These days he is particularly busy. While the party faithful around the country plod the streets trying to persuade their countrymen to oust Boris Yeltsin, Mr Semago is pursuing his mission to present the party's "kinder, gentler" face to the outside world.

It was his "duty" to talk to me, he said, as we entered into his large, modern office where he works as a member of parliament. It was his duty to explain that the party was not about to lead Russia back to the nightmare of fixed prices, food shortages, censorship, and central planning - or, for that matter, black-shirted nationalism.

The Communist Party is a broad church, but there can be few more unorthodox members than this dapper 49-year-old businessman. His club, a discreet complex of bars and restaurants, is modelled, he says, on "gentlemen's clubs" in London. Almost none of the manicured Muscovites who gather there to power-dine and gamble share his views.

It would be surprising, too, if there were many kindred spirits on the boards of the handful of banks on which he sits - or among his colleagues in his half-dozen business ventures, which include exporting solar panels to Cyprus. Even his dreams have a distinctly un-Communist flavour; his next ambition is to start staging polo matches in Russia.

"I am not sure that rich people cannot be Communists," he explained, smoothing his yellow silk tie. "It really doesn't matter how much money or property you have got. What counts is whether you are making money just to get rich, or whether you are using it as an instrument to do something more."

Mr Semago, owner of an estimated $6m fortune, is part of the "social democrat" wing of the Communist Party of the Russian Federation, which is heading a coalition of "national-patriotic" groups in the hope of placing the party leader, Gennady Zyuganov, in the Kremlin.

He insists that Mr Zyuganov is a "patriot", and not - as increasingly he seems to be - an anti-Western nationalist bent on restoring Russia to great power status. "Many people in the party are closer to social democratic ideals than to communism," he said. "Ninety per cent have never read Marx, Lenin or Engels. They have joined the party as a form of protest." He is, in short, a moderate.

The same cannot be said for another senior party member in an office a few corridors away. Valentin Varennikov, a retired army general, served 18 months in prison after plotting the 1991 coup against Mikhail Gorbachev and refusing a legal amnesty. He cautiously negotiated questions about the party's economic programme, with its provisions for a mixed economy, investment in domestic industries, better wages and social welfare. But then we got on to Stalin.

"You are as naive as a schoolboy," he cried, when asked about the millions of Soviet citizens Stalin slaughtered. "You were not even born in his time. You have been listening to propaganda. Only 640,000 people died in the prisons. Only 640,000!"

Alexander Solzhenitsyn, who exposed the horrors of the Soviet "gulag" system, was the author of "fairy tales", he said. Mr Yeltsin and Mr Gorbachev were criminals for having played a central role in the break-up of the Soviet Union, an institution in which the general still passionately believes. And, yes, if Stalin was alive and running for president this year, he would advise Russians to vote for him. "We need a strong, wise, capable, very experienced figure. I would only have one condition - that he takes into account today's situation in society."

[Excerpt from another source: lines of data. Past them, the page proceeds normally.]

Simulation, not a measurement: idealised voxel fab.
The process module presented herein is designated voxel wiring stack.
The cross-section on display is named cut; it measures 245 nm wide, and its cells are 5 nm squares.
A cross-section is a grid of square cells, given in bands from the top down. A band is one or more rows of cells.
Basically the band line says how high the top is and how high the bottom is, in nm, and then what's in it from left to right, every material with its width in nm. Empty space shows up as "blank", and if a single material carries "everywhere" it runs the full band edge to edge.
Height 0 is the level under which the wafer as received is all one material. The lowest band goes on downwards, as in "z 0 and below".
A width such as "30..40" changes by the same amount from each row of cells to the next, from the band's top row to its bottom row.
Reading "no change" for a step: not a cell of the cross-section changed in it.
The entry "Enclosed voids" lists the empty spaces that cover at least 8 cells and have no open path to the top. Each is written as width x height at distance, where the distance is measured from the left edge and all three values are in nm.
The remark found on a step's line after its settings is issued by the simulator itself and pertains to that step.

Two men, two Communist MPs, two very different points of view. There are others. While the 19-member praesidium, the party's brain's trust behind Mr Zyuganov, generally shares itsleader's wish to see a strengthened Russia, not dependent on Western credit, it embraces a wide diversity of views.

So do his advisers. There is, for example, his close confidant Vladimir Bondarenko, deputy editor of the nationalist Zaftra newspaper. Mr Zyuganov is on the editorial board. Like many, Mr Bondarenko believes Russia should move in the direction of China, evolving away from its Marxist-Leninist legacy. Like Mr Zyuganov, he also claims that history has given Stalin a bad rap.

Then there is Alexei Podberyozkin, a non-party member in charge of "Spiritual Heritage", a think-tank which played a key role in formulating Mr Zyuganov's economic policy. Mr Podberyozkin is an advocate of high technology and of striking a balance between protecting domestic industry with import controls, yet keeping it competitive. "Let the rich buy their Mercedes," he told me. "What we have to do is create some barriers to protect our Ladas from light foreign cars."

With two weeks to go to the election, Mr Zyuganov should not be underestimated, even though Mr Yeltsin appears to be pulling ahead. After seizing control of the party from Vladimir Kuptsov in 1994, he held it together and helped it rise as a powerful national force, with more than 500,000 members. He has also knitted together an election alliance of national-patriotic parties, hoping that this will help broaden his appeal.

The question is, can a party that embraces moderate millionaires and tub-thumping Stalinists be stopped from splitting if he ever becomes president?